Fort Smith Mechanic Opens Electric Bike Shop

A Fort Smith mechanic has started selling e-bikes at what he hopes will be an “affordable” price to get more people going this summer.

Steve Charron received the first electric bikes four weeks ago and has since opened a store, RPM Motors, where he caters to dirt bikes, motorcycles, quads, side-by-sides, bike repairs and bike sales.

An avid cyclist, Charron says there’s a desire for e-bikes in the North.


“The thing is, there are no e-bike sales north of Grande Prairie right now except in Whitehorse, so this is sort of the first in the North,” Charron said, acknowledging that Overlander Yellowknife Sports provides e-bikes upon request. (Others, like Erasmus Apparel in Yellowknife, are starting to rent e-bikes.)

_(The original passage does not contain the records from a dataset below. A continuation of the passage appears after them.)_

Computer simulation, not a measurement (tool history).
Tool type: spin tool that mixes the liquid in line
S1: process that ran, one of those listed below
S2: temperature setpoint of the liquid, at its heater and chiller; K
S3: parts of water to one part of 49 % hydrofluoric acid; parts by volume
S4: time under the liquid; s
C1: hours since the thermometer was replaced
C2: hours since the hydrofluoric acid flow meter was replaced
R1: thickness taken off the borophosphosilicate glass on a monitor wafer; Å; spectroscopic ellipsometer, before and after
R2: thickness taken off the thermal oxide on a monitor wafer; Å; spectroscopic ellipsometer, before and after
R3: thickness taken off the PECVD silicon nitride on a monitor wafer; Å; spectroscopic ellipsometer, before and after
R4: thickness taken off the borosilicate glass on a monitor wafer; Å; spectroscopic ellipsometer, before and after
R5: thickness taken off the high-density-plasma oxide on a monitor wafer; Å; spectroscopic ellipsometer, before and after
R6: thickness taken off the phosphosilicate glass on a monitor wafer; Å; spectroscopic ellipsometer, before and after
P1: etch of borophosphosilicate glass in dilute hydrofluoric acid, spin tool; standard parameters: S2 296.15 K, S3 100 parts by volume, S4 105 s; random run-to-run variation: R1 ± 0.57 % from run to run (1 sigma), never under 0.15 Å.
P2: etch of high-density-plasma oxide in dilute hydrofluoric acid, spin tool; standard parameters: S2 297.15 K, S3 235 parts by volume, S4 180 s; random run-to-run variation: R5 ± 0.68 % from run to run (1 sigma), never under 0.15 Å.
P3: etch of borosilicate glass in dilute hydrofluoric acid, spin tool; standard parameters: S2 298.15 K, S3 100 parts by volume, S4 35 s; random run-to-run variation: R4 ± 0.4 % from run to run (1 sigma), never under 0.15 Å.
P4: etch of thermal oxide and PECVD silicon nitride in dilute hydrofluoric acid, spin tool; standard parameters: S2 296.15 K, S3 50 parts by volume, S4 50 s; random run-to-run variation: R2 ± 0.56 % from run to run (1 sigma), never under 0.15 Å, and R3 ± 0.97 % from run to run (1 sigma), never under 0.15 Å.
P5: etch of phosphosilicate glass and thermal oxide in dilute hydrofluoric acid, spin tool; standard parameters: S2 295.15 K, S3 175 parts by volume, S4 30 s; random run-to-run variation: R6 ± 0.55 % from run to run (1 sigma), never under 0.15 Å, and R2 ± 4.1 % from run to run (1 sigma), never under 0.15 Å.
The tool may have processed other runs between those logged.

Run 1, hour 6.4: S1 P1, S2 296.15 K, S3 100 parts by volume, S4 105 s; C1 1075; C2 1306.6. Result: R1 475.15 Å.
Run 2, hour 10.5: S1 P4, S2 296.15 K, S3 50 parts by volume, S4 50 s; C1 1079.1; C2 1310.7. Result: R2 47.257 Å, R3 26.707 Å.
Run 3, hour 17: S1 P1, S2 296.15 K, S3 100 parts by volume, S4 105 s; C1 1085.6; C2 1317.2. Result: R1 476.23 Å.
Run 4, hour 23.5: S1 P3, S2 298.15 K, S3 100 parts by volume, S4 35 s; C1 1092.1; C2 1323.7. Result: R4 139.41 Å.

At this time, no discounts are available for e-bikes in the NWT. The territorial government indicates that it is studying the possibility of introducing a refund, which is already offered in the Yukon.

Charron said Fort Smith’s paved trail system is great for bikes, but some seniors may have trouble pedaling the trail hills. He added that fuel prices gave many people a reason to be interested in e-bikes.

“On a charge, they go about 40-60km depending on whether you’re pedaling or not, and they do 40-50km/h without pedalling, so they’re pretty quick,” he said.


On an electric bike, the pedaling depends on the cyclist. This can make them more accessible and enjoyable for people with knee injuries, the elderly, or people who don’t like to ride bikes.

“When I first started watching them, I thought you had to pedal to get them going, but you don’t,” Charron said.

It also makes it a great commuter bike, he said.

“When you cycle to work and wear work clothes, you usually sweat, so it’s a great way to get around, especially in smaller communities.

“People all over the country use them as daily commuters, especially with the price of fuel.”

Charron noted the environmental benefits of e-bikes, over vehicles, and their versatility, especially in rocky terrain.

“We have a ton of sand here, and I tried one and I can’t believe we got enough torque in the sand,” he said.

Acknowledging the high prices of many e-bikes, Charron said he chose a Canadian brand that he considered affordable “but still very nice”. The bikes fold in half, have 20-inch wheels, and some have hydraulic brakes. They are priced from $2,500 to $4,000.

Charron also plans to set up a rental fleet for tourists and riders not looking to buy. The store plans to offer accessories by the end of the summer.